Outgrowing Your In-Memory DB and Scaling with Microservices

March 19, 2021

In a recent post, our Head of Platform & Infrastructure Michael Kralka discussed how Abnormal’s rapid growth has forced us to make our core services horizontally scalable. In-memory datasets that start off small become huge memory consumers before you know it—forcing services to scale up rather than out. In this post, we cover how we moved our final in-memory dataset to its own remote micro-service, and what benefits we reaped in the process.

About the PersonDB

First, a few details about this dataset—PersonDB. PersonDB contains data about our customers’ employees—the users that Abnormal protects. With each email that Abnormal processes, the sender and recipient information is matched against PersonDB, and whether or not there’s a match affects how we score that message. The score is a deciding factor in whether we consider the message a threat to the recipient.

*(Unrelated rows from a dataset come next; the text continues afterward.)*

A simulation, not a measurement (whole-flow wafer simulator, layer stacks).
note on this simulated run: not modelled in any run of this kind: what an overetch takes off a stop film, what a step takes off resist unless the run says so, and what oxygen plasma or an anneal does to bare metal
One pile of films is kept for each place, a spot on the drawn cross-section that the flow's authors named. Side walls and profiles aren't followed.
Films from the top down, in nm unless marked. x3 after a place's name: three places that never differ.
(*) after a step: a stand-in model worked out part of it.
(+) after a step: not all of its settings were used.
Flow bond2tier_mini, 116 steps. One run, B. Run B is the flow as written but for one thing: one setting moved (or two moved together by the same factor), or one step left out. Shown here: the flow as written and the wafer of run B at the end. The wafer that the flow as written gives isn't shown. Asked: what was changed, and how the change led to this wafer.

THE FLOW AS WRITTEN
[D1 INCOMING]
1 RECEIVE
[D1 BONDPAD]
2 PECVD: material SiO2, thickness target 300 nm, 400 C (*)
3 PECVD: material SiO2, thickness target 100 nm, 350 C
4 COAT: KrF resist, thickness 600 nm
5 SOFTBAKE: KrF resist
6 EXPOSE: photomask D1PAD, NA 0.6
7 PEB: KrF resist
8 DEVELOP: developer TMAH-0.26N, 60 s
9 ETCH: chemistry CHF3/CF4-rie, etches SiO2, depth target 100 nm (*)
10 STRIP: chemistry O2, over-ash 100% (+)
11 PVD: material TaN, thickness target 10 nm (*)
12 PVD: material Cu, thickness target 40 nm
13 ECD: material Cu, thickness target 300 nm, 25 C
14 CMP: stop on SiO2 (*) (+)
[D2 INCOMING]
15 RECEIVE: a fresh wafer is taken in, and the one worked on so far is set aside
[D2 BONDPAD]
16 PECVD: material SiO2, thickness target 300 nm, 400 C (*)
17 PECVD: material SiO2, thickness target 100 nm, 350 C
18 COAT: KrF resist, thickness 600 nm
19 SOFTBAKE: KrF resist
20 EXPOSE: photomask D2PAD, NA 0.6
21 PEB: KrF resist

In Abnormal’s early days, PersonDB was generated offline as a modestly-sized CSV, and loaded in-memory into any online systems that need to query it. Some shared libraries would load the CSV into various internal data structures, and make it available for lookups (including fuzzy lookups) to score messages and train future ML models. Since the dataset was manageable in size, memory usage was hardly a problem. As we grew to handle thousands of more mailboxes, our memory consumption grew as well.

Issues with our PersonDB Setup

Fast-forward to late 2020, and the uncompressed CSV data grew to 4G, which is still not terrible… but with all the layered internal Python data structures that the data was loaded into, it exploded into a solid 20G. Given our scale projections for the next 6–12 months, this was about to quickly grow into triple-digit gigabyte memory consumption per instance of our online services. Not only would our online services require expensive compute instances with a large amount of memory, but our costs would also skyrocket, and we’d always risk hitting our memory limits when onboarding new customers.

There were other downsides associated with our services having to grow vertically. For example, we decided to shard one of our core real-time services by customer. Cluster A would process requests for some customers, cluster B for others, etc. By sharding, we aimed to load only the subset of customer data that was relevant to that cluster, thereby working around our vertical scale. However, this introduced a lot of custom logic and pipelines just to manage different clusters—at an estimated cost of dozens of engineering hours a month. It also has the downside of not being able to easily model the network of employees between customers if we ever wanted to do that in the future, because the data had been split up.

Finding a Solution

Background: Abnormal Realtime (RT) Scorer

First, a quick recap on our real-time email scoring system (RT Scorer):

… If we zoom all of the way out, at the heart of the real-time component of our email protection product is the Real-Time Scorer, more affectionately known as the RT Scorer.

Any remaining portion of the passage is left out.